Boom Beach Data Science

Outline

1. Boom Beach Background
2. Data science in a game team
   • 90% of the daily work
3. Task force operation difficulty predictor
   • 5% of the daily work

I Boom Beach

Come with a plan or leave in defeat!

• Combat strategy game set in tropical archipelago
• Attack hundreds of unique island bases
• Explore a huge tropical archipelago
• Raid other players’ bases
• Defeat the evil Blackguard

II Data science in a game team

• One data scientist in each (live) game team
• Support the game development and maintenance work by data and stats
• Very important: responsible for interpreting the statistics
• Work is fast-paced, mostly short-term (same day) tasks

What’s a data scientist

Data scientist is an overloaded term

Game team data scientist: descriptive/exploratory work

• What’s happening out there in the world among our players?
• How are the players responding to the game product?

Support decision making

• Fact checking before decisions
• Learning after decisions

Practically “ad hoc” work

• Write-only programming :)
• Interactive querying and visualization
• Writing reports
• Relatively little A/B testing
• (Almost) no data products

What’s a game team

Game team is a small (less than 20 member) team responsible for the game product

• Our games are services that are continuously being improved

Game design principles

• Making the games fun
• Long lasting
• Listening to players
• Playing the game yourself

Game development is an artisanal craft

• Everything comes from the experience and skill of the team
• FALSE: “Supercell games are based on a data-driven formula”
• Instead: The best people make the best games
• Data scientist is only needed after a game goes to beta
  • A game has to exist, and have players, to be able to generate any data

Customers of analytics

• Game teams
• Finance
• Marketing
• Player support
• Community
• Leadership
• Everybody in the company!

Example KPI’s

So LTV increased because D7–180 retentions have improved while ARPDAU has stayed flat, or what’s the reason?
– someone somewhere

Retention: how many players return to the game d days after installation

• Day-1 retention, day-7 retention, …
• 40%, 20%, 10% retention for D1, D7, D30 used to be considered “good enough”
• Compare: Clash of Clans has 10% D720 retention

LTV: lifetime value, essentially ARPU at 180 or 360 days after installation

ARPU: average revenue per user, over d days after installation

• Day-1 ARPU, day-7 ARPU, …

ARPDAU: average revenue per DAU

DAU: daily active users

Plus others, ad infinitum

• MAU: monthly active users
• Revenue: daily, weekly, monthly, …
• Session count, length
• New players: how many players installed the game
• Concurrent players: how many players are logged in simultaneously
• PLTV: predicted LTV, expected value of LTV in the future

Sliced and diced

By country, state, platform, marketing network, language, …
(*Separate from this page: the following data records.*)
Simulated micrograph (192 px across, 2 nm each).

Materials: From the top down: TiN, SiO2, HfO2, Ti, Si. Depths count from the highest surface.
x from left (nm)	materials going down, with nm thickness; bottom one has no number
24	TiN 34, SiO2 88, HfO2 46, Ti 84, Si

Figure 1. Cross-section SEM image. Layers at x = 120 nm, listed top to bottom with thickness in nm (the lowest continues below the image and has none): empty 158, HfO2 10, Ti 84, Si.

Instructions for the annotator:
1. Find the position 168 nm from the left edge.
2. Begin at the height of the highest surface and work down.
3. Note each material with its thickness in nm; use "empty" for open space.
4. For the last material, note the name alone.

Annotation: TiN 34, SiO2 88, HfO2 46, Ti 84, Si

SELECT SUM(x), AVG(y) FROM table GROUP BY z

Some warnings

1. KPI’s are defined differently in different organizations
2. KPI’s are computed differently in different organizations
3. Data pipeline will influence how KPI’s will turn out

Example game analytics questions

• What are our DAU and revenue going to be six months ahead?
• Are the Dr. Terror levels and Task Force operations challenging enough for endgame players?
• Was the $1 price point worth introducing?
• What are the win rates by troops and troop combinations, and their recent trends?
• How many players churn after game updates?
• Is the PvP matchmaking working as intended?
• How many bases do the players have on their maps?
• How is the Arabic localization usage picking up?
• Could you sample nice task force attacks to be replayed in the company lobby daily?
• Could you generate a leaderboard of top Chinese players?
• How important is player-vs-player (PvP) compared to player-vs-environment (PvE)?
• Which troop combinations are being used the most and the least?
• Are new troops replacing some older ones?
• How many players are playing the in-game events (Dr. Terror, Gearheart, Hammerman attack)?
• Are the Power Bases well-balanced?
• Is the tutorial funnel working or is there a problem?
• What’s the outcome of the recent TV campaigns?
• How many riflemen were deployed during first year of Boom?
  • 118,000,000,000 (of which only 36% survived)
• How much resources do players have, gain, and consume by HQ level?
  • One integer overflow bug was first found by staring at data
• How many players logged in between 11:55–15:35 EET?
• Are the push notifications valuable?

You probably got the point

…that the list is endless

Meta-questions

1. Why is metric X changing?
   • Usually asked during the update cycle
2. Why is metrix X not changing?
   • Usually asked after a game update
3. Why is metric X so good/bad in market Y?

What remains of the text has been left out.